BEIRUT, Lebanon - Lebanon's new president got a red-carpet welcome yesterday, but was quickly thrust into the political thicket as Hezbollah's leader warned against any efforts to disarm the Iranian-backed guerrilla group.

Sheikh Hassan Nasrallah delivered his stern message after military bands and an honor guard had saluted President Michel Suleiman on his first day on the job.

Suleiman, the former army commander, was a consensus candidate agreed on by both Hezbollah and its pro-Western political foes, but he drew pointed comments from Nasrallah after saying in his inauguration speech Sunday that there should be a dialogue over Hezbollah's arsenal.

The Shiite extremist group has rejected demands to disarm, insisting its weapons are needed to protect Lebanon from Israel.

Nasrallah's speech was his first since Hezbollah fighters seized several areas of Muslim West Beirut in fighting this month, forcing the Western-backed cabinet to agree to a political deal designed to give Hezbollah and its allies a veto over government policies.

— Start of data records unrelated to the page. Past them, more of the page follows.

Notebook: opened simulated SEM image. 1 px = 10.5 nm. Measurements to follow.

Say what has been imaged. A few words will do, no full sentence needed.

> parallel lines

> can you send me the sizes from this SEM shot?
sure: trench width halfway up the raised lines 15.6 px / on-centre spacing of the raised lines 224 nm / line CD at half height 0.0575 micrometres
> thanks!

The Hezbollah leader pledged to comply with a provision of the Arab League-brokered agreement that forbids the use of arms to achieve political gains. But he warned that the government should not try to use the military against Hezbollah and its allies.

"The resistance weapons should not be used to achieve political gains," Nasrallah told tens of thousands of supporters crowding a playground in South Beirut. He spoke by video link from a hiding place.

At the same time, he said: "The state's weapons should not be used to settle accounts with an opposition political party, or in favor of outside parties that weaken Lebanon's strength and immunity in confronting Israel."